Already under huge pressure from slumping sales and profits in 2019, the collapse in global car demand this year could push the French and Japanese companies much closer together to cut costs and share the burden of building a new generation of electric vehicles.
The carmakers have been partners since 1999, cooperating on strategy and product development while never taking the plunge and completing a full merger. Together with junior partner Mitsubishi Motors, the unique industry alliance employs roughly 450,000 people and in 2018 it sold roughly one in every nine cars around the world.
Renault participated in merger talks with a European rival, and there were major questions over how the alliance would revive its fortunes in North America, where Nissan is a significant player but its French counterpart is not. Analysts also raised questions about cultural differences at the companies.

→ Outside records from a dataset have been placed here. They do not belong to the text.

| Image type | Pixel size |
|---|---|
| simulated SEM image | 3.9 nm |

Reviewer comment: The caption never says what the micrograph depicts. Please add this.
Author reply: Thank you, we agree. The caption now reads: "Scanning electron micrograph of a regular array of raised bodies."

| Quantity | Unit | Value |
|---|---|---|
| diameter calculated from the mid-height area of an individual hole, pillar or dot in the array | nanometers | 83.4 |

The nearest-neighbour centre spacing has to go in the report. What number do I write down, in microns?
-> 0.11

The companies have so far largely maintained separate manufacturing facilities. Sharing production at the plant in Sunderland could be a sign that the carmakers have set aside their differences and are responding to the crisis by helping each other to cut costs.
According to the Nikkei, Renault and Nissan are looking at shared production facilities elsewhere in Europe, as well as South America and Southeast Asia. Nissan, for example, could start producing Renault vehicles at its plants in Brazil. The companies are also reportedly hoping to boost the number of parts that can be shared between their cars and accelerating plans to develop a shared vehicle platform.